The Democracy Seminar oral history project consists of interviews conducted by Ph.D. sociology candidate Jack Wells with three sociology faculty members who were deeply involved with the Democracy Seminar: Jeffrey Goldfarb, Elzbieta Matynia and Andrew Arato.


  • 2020 April-May



1.00 Gigabytes (3 digital audio files: 2 MPeg-4, 1 MP3 format)

Scope and Contents

New School Archives student employee Jack Wells proposed this oral history project after cataloging digitized audio recordings from the Jeffrey Goldfarb papers documenting the Democracy Seminars. According to Wells, "I had a prior interest in two things. Firstly, the institutional history of The New School, where the Democracy Seminar seemed an important but under-documented event. Secondly, the idea of radical democracy (and in particular the work of Cornelius Castoriadis), where democracy is not just a particular political formation but a way of life. As such, the Democracy Seminar is interesting as both an exploration and an example of this idea. The participants in the seminar are not only discussing democracy, but engaged in a kind of democratic activity themselves. Ideally, they are actively constituting the same thing they are discussing. This is also a particularly interesting time to revisit the Democracy Seminar, with the rise of ‘illiberal democracy’ in Poland and Hungary being something the participants could reflect on."

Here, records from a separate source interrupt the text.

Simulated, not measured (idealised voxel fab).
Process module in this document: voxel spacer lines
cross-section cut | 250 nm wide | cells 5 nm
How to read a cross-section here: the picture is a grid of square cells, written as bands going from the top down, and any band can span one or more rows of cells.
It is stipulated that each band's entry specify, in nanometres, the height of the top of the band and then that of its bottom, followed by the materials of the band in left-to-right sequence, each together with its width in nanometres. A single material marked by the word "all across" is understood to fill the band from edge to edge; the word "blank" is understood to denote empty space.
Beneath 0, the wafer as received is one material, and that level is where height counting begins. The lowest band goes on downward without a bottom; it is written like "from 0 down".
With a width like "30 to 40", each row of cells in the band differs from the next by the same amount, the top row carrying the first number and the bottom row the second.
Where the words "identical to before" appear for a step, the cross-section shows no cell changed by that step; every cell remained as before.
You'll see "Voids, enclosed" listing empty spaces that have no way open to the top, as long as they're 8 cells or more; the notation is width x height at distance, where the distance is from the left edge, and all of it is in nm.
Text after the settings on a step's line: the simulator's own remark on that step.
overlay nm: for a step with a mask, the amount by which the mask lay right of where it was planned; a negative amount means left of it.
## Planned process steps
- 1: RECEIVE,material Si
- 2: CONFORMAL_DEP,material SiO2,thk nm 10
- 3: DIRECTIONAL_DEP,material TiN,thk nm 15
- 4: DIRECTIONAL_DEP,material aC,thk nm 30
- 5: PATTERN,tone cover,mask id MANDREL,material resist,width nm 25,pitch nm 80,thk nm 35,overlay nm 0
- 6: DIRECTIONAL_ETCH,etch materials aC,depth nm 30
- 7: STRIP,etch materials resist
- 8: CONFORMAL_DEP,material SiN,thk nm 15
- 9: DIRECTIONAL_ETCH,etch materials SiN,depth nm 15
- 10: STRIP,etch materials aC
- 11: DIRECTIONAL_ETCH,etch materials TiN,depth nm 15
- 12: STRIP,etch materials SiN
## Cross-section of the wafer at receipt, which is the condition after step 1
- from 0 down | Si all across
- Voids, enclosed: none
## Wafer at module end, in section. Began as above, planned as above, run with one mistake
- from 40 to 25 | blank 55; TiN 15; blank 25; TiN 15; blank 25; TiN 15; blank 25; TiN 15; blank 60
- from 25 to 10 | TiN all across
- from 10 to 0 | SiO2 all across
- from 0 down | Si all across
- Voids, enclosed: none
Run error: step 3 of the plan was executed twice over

"I chose to interview Jeffrey Goldfarb and Elzbieta Matynia as, between them, they had chaired the New York Democracy Seminar for its entire history. As such, they have an obvious impact on the seminar. Goldfarb is, along with Adam Michnik, a founding member of the seminar, while Matynia is largely responsible for the immediate practical legacy of the seminar at The New School, overseeing its evolution into the East and Central Europe Program and later the Transregional Center for Democratic Studies. Andrew Arato was chosen because, as I noted while listening to the tapes, he was one of the most frequent and regular participants in the seminar. It was also convenient to choose these three subjects, as they all worked at The New School for Social Research’s Sociology Department and I had some prior contact with all of them."

About his interviewing strategy, Wells reports, "I tried to ask fairly general questions, hoping to elicit specific stories out of the general narratives that participants offered of their involvement in the seminar. My questions tended to focus on the political aspects of the Democracy Seminar, and the interaction between my New York-based participants and their counterparts in Eastern Europe."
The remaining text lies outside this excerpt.